"As there are other globes like our earth," says a popular author, "so, too, there are other worlds like our solar system. There are self-luminous suns exceeding in number all computation. The dimensions of the earth pass into nothingness in comparison with the dimensions of the solar system, and that system, in its turn, is only an invisible point if placed in relation with the countless hosts of other systems which form, with it, clusters of stars. Our solar system, far from being alone in the universe, is only one of an extensive brotherhood, bound by common laws and subject to like influences. Even on the very verge of creation, where imagination might lay the beginning of the realms of chaos, we see unbounded proofs of order, a regularity in the arrangement of inanimate things, suggesting to us that there are other intellectual creatures like us, the tenants of those islands in the abysses of space.

"Though it may take a beam of light a million years[[20]] to bring to our view those distant worlds, the end is not yet. Far away in the depths of space we catch the faint gleams of other groups of stars like our own. The finger of a man can hide them in their remoteness. Their vast distances from one another have dwindled into nothing. They and their movements have lost all individuality; the innumerable suns of which they are composed blend all their collected light into one pale milky glow.

"Thus extending our view from the earth to the solar system, from the solar system to the expanse of the group of stars to which we belong, we behold a series of gigantic nebula creations rising up one after another, and forming greater and greater colonies of worlds. No numbers can express them, for they make the firmament a haze of stars. Uniformity, even though it be the uniformity of magnificence, tires at last, and we abandon the survey, for our eyes can only behold a boundless prospect, and conscience tells us our own unspeakable insignificance!"[[21]]

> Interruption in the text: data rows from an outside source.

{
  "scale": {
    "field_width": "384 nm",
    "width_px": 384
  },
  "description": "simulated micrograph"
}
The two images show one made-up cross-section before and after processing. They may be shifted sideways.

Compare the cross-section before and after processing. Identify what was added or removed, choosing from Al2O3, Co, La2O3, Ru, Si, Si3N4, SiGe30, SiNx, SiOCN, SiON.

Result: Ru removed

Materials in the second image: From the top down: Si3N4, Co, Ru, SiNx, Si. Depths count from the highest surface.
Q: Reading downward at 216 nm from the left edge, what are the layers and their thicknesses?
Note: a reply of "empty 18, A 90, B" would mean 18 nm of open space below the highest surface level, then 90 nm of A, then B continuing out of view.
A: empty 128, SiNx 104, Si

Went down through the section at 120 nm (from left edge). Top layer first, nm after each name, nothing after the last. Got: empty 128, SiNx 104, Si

That philosophy which considered the earth to be the immovable centre of the universe with sun, moon and stars performing a daily revolution about it was not more erroneous than that which asserted the earth and the universe to be instantaneously created about six thousand years ago, out of nothing.

The doctrine that the earth and universe were created out of nothing, need not detain us a moment. The absurdity of such a proposition is self-evident, and is becoming quite generally conceded.

Of the idea that the earth and the heavens, by which I understand is meant the universe, were created about six thousand years ago, it is only necessary to say that the discoveries men made in astronomy led them to question the correctness of that theory. Men have learned that there is a progressive movement in light. That is, the rays of light emitted by an object, "and making us sensible of its presence by impinging on the eye, do not reach us instantaneously, but consume a certain period in their passage. If any sudden visible effect took place in the sun, we would not see it at the absolute moment of its occurrence, but about eight minutes later, this being the time required for light to cross the intervening distance."[[22]] It is said by astronomers that there are objects in the heavens so distant that it would take many hundreds of thousands of years—allowing that light travels at the rate of 198,000 miles per second—for their light to reach us; and since we see them it necessarily follows that they have existed so long. They, at least, were not created six thousand years ago, but long before that time. If the orthodox theory was wrong as to the time when those distant worlds were created, may it not be equally wrong concerning the age of the earth?

Of course, it cannot be expected that in this work the writer can give any extended review of the evidence which geology furnishes of the great age of the earth. It will be enough to say that when men look upon the earth, and take note of those forces which today are producing the gradual changes in the structure of its islands, continents, mountain ranges and deltas, and then attribute the changes which have evidently taken place in the past to the operation of those same forces, they see on all sides of them evidences of a very great antiquity for the origin of the earth.

It is generally conceded that all the heat we now have upon the surface of the earth comes from the sun; but this only effects the surface of the earth to the extent of a few feet at most. It has been determined, however, by experiments so many times repeated, and in all parts of the earth that it cannot be attributed to any merely local cause, that beyond the few feet of the earth's surface affected by the sun's heat, a stratum of invariable temperature is discovered, beneath which as we descend, the heat increases at the uniform rate of one degree Fahrenheit for every fifty or seventy feet. The uniformity of this rate implies that at no great depth a very high temperature must exist. "We have every reason to believe," remarks Newcomb, "that the increase of say one hundred degrees a mile continues many miles into the interior of the earth. Then we shall have a red heat at a distance of twelve miles, while at the depth of one hundred miles the temperature will be so high as to melt most of the materials which form the solid crust of the globe."[[23]]

The globular form of the earth is also looked upon as evidence of its original fluidity; while the existence of volcanoes, found all over the land, as well in the frigid as the torrid zone; in ocean beds as well as in the interior of continents, proving that they are not merely local, or depend on restricted areas for the liquid lava they belch forth—are supposed to furnish indisputable evidence that the interior of the earth is now as its whole mass once was, white-hot, molten matter.

Granting that the whole earth was once such a ball of fire, the time for the cooling of such a mass to the present depth of the earth's crust would require a much longer period than the sometime orthodox view of the Bible account of creation allows. "The age of the earth," remarks Draper, "is not a question of authority, not a question of tradition, but a mathematical problem sharply defined; to determine the time of cooling a globe of known diameter, and of given conductibility by radiation in a vacuum."